President Xi Jinping, for example, insisted on sitting at the head of the table in his brief 35-minute meeting with Blinken, casting the senior US diplomat in a decidedly subservient light. No sooner had Blinken left the country than US President Joe Biden referred to the Chinese leader as a dictator, further inflaming China’s sensitivities.
Such an approach no longer works because diplomacy derives its legitimacy from domestic politics. On the US side, poisonous anti-China sentiment tied Blinken’s hands long before he set foot in Beijing. US Representative Mike Gallagher, the Republican chairman of the new House Select Committee on China, has the audacity to blame the country’s China problem on engagement, arguing on CNBC and in The Wall Street Journal that “engagement invariably leads to appeasement in the face of foreign aggression”.
Unfortunately, Gallagher speaks for a strident anti-China Washington consensus that left Blinken with few options. Bipartisan support of such an extreme view all but ruled out any creative US diplomacy.
Representative Mike Gallagher of Wisconsin listens during a hearing of a special House committee dedicated to countering China on Capitol Hill in Washington on February 28. Photo: AP
Despite its one-party system, domestic political considerations are equally important in China. The legitimacy of Xi’s power rests on his so-called Chinese dream, which promises “the great rejuvenation of the Chinese nation”. Yet without sustained economic growth, Xi risks breaking that promise and facing a wave of public and Communist Party anger.
That makes a growth shortfall in China especially of concern. While a widely expected stimulus could alleviate near-term pressures on the economy, the confluence of demographic and productivity headwinds is far more problematic for medium- to longer-term growth prospects. Add to that the foregone growth that comes from ongoing conflict with the US and its allies and there can be little doubt that Chinese politics are tightly constrained by the country’s mounting “rejuvenation deficit”.
Fragile egos only exacerbate the problem. Rhetorical miscues, stagecraft and name-calling all get blown out of proportion. When leaders lack the tough skin required for conflict resolution, the hair-trigger reactions of personalised diplomacy backfire.
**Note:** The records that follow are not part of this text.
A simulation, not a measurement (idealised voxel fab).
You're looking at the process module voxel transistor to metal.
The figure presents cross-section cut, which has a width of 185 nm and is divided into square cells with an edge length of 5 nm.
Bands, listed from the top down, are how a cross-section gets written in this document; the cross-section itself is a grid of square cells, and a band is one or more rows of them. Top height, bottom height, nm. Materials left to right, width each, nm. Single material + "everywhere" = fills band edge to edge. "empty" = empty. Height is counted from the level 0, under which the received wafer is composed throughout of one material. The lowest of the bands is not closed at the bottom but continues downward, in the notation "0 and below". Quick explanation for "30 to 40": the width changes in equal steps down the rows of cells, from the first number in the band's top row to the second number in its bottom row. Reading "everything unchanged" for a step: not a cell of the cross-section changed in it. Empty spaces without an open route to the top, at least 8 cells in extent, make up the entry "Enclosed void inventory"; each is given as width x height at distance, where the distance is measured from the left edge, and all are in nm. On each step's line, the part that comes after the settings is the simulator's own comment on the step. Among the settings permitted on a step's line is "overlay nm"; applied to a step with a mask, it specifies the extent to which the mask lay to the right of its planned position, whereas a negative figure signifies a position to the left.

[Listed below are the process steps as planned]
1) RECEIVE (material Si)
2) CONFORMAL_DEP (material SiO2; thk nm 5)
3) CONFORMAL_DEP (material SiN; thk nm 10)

A new approach is urgently needed. Shifting to a more institutionalised model of engagement would take conflict resolution out of the hands of hyperreactive, politically constrained leaders. That means reworking the architecture of US-China engagement to be more process-oriented, incorporating greater technical expertise at the working-group level and focusing more on a strategy of mutual problem-solving.
My proposal for a US-China secretariat goes well beyond earlier attempts at institutional engagement – namely, the Strategic and Economic Dialogue and the Joint Commission on Commerce and Trade. Both efforts failed to prevent the current conflict before being cancelled by the Trump administration, and Biden has opted not to resuscitate the initiatives. But that is because they didn’t go far enough in providing a permanent, robust framework for relationship management.